• Thu, Jun 2 2011

Chasing Thirty: My Fake Bachelorette Party

Andrea is on a quest to check off a bucket list of items in her 29th year. You can read more about her adventures at her blog, Thirty-Things.

You know what the problem with bachelorette parties is? Someone has to get married after.

So why not throw a bachelorette party while you’re really single?

Luckily I have the sort of girlfriends who’re willing to don a bunch of ridiculous gear and fabricate fiancés for a night of fun. The rules were simple: while you were the bachelorette, you had to tell at least one person your entire back-story and generally just act outrageous – in a manner befitting a woman headed down the aisle.

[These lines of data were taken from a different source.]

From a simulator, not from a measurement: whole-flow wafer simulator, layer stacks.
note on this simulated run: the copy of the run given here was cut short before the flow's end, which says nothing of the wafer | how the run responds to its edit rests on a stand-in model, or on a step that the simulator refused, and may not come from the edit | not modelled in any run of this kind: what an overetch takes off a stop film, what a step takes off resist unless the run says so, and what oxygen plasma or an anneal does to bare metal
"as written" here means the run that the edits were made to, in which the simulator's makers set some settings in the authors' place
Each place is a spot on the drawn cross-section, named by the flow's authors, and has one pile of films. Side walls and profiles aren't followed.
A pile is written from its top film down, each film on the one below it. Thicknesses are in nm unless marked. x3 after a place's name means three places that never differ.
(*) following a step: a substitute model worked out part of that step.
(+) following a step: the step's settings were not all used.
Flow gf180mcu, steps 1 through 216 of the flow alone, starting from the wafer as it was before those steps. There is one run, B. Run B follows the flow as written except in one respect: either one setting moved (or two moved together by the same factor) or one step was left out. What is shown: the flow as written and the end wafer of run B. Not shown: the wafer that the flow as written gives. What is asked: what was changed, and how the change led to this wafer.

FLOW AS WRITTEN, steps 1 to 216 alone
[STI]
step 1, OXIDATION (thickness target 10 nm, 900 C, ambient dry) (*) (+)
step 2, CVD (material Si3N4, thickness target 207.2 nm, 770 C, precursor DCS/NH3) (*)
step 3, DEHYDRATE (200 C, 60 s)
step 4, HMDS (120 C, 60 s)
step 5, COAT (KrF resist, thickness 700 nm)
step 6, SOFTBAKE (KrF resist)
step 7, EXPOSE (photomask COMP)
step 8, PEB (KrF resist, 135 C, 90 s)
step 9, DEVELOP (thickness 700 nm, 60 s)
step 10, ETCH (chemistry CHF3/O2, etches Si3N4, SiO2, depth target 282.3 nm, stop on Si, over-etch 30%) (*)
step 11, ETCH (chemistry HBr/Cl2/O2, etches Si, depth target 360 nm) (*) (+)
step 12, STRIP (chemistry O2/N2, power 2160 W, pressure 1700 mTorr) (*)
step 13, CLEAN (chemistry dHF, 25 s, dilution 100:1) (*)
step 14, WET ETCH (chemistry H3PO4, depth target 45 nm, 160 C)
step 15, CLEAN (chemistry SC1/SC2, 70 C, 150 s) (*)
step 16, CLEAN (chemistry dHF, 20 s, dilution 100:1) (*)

We started at one of my all time favorite spots in Seattle R Place, a super fun gay bar that features a drag show every Saturday Night. Kerri (who was the only one of us with a real life fiancé) was first up in the lineup. Since she was decked out to the nines in pink and penis paraphernalia. There was no missing Kerri from where we were sitting – front row center for the show. That was even before long the MC called her up on stage. The MC wanted to know if Kerri had ever been with a lady back in her wild single days. “Just once in college”, she said. When she was asked if the lady was present we pretended it had been me. So I got called up on stage where we were instructed to get our dance on for the crowd. Fortunately, Kerri and I know the choreography to ‘Single Ladies’ practically by heart, so we tore it up. The MC told us we were adorable but what the crowd really wanted to see was a recreation of that one magical night in college.’ Now, I don’t kiss and tell, but let’s just say Kerri and I shared a special moment in our eleven years of friendship that night.

I was up next at Cowgirls Inc., a dreadful nightclub/sports bar hybrid of a place with a mechanical bull and scantily clad ladies dancing on the bar. A bull ride was definitely in order, but I was wearing a short skirt and as much as I was committed to the mission, I wasn’t wiling to flash the entire place so I borrowed the shorts my friend was wearing under hers and went for a spin. I fared pretty well and did lots of fist pumping to Pink’s ‘Rockstar’. While in line, I managed to tell an affable drunk dude my back-story about how I met my ‘fiancé’ Carl when he was a patron at the club I used to dance at. My stripper story garnered many inexplicable fist bumps from my new friend; ‘did a lot of the girls meet their husbands that way in your industry?’ Well, “I said, ‘that’s the dream, that you’ll meet a nice man who’ll take you away from it all.’ Continuing with the theme, I got to dance on the bar with ladies in booty shorts and chaps. I chose not to embarrass the cowgirl next to me by challenging her to a dance-off, but it would have been in the bag.

Last up was a douche-tastic nightclub downtown for our final two bachelorettes. I suggested that for Monica we find the cutest guy in the bar and tell him that she needed one last kiss as a single girl. A very cute guy named Eric beat us to the punch when he walked up to the ‘bachelorette’ and suggested that she might need that exact thing. They shared a passionate kiss much to the chagrin of Eric’s (sweetly) disapproving friends.

Since Monica is single in real life and Eric is the kind of catch you don’t just let get away, I told her I’d go and explain the whole thing after we switched bachelorettes.
I figured he’d take it in stride, but when I told him it was a gag for my column, he freaked. ‘You’re a reporter?!!’ he said (a reporter!) and started panicking that I was going to post incriminating details and pictures and ruin his career. After I’d had a moment to get over the thrill of someone thinking I was influential enough to ruin his anything, I reassured him that I would erase all the evidence and use a fake name. He mellowed out and we’re all friends now. (Hi Eric!)

Last up was Anna, who got called out on her massive fake engagement ring by a guy whose day job was catering weddings. Since her story was that she was marrying an old rich guy for the cash, this worked out nicely. She said her fiancé wouldn’t let her out of the house with real thing because it was so damn huge. She also managed to attract some fun, dancing dudes in dark glasses who turned out to be local contenders for America’s Next Best Dance Crew ‘The Massive Monkeys’.

After many shots, shenanigans and one real-life love connection: this mission was accomplished.